Artist/Maker: Edward Savage (1761-1817), engraver, after Charles Willson Peale (1741-1827)
Created: 1796
Origin/Purchase: Philadelphia
Materials: mezzotint
Dimensions: paper: 54.8 × 39.4 (21 9/16 × 15 1/2 in.)
Location: Parlor
Provenance: copy purchased by Thomas Jefferson Foundation in 2003
Historical Notes: On the occasion of Jefferson's departure from Philadelphia in 1793, David Rittenhouse wrote:
I shall ever remember with pleasure, whilst memory continues to perform its office, that I have counted the name of Mr: Jefferson in the very short list of my friends.[1]
More than fifteen years earlier, Jefferson met the American-born inventor and astronomer in Philadelphia, where both were attending the Continental Congress.[2] Rittenhouse was a member of the Pennsylvania Assembly and President of the American Philosophical Society. Both Jefferson and Rittenhouse were devoted to science. Jefferson displayed a print of Rittenhouse in Monticello's Parlor with his collection of American worthies.[3]

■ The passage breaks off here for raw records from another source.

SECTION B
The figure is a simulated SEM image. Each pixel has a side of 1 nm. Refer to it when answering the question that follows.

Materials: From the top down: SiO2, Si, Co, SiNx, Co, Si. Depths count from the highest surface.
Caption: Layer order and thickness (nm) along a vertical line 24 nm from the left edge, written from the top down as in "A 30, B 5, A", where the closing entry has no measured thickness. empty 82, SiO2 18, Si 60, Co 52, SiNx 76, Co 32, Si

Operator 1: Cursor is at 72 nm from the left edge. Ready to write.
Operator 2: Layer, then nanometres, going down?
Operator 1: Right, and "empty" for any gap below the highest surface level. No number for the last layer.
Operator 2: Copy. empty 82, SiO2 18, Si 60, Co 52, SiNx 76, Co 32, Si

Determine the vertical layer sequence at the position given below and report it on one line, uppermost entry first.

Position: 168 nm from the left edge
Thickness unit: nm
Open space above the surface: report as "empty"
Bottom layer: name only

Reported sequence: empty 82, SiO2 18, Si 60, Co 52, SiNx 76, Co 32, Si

Rittenhouse's reputation as a scientist was principally linked to his clockwork-driven orrery, a model that showed the solar system. In Notes on the State of Virginia, Jefferson used Rittenhouse's achievements to counter the Abbe Raynal's contention that America "has not yet produced ... one able mathematician, one man of genius in a single art or a single science."[4]
We have supposed Mr. Rittenhouse second to no astronomer living: that in genius he must be the first, because he is self-taught. As an artist he has exhibited as great a proof of mechanical genius as the world has ever produced. He has not indeed made a world; but he has by imitation approached nearer its Maker than any man who has lived from the creation to this day.[5]
Rittenhouse and Jefferson's correspondence centered on scientific pursuits and the instruments necessary for them. Jefferson sent Rittenhouse his report on the 1778 eclipse and requested an astronomical clock for future observations.[6] Among the instruments that Jefferson bought from Rittenhouse were a universal equatorial, made by the Englishman Jesse Ramsden, an odometer, and a camera obscura.[7]
After Rittenhouse's death in 1796, Jefferson was elected to succeed him as president of the American Philosophical Society. In his letter of acceptance to the Society, he praised the former president: "Genius, science, modesty, purity of morals, simplicity of manners, marked him as one of nature’s best samples of the perfection she can cover under the human form."[8]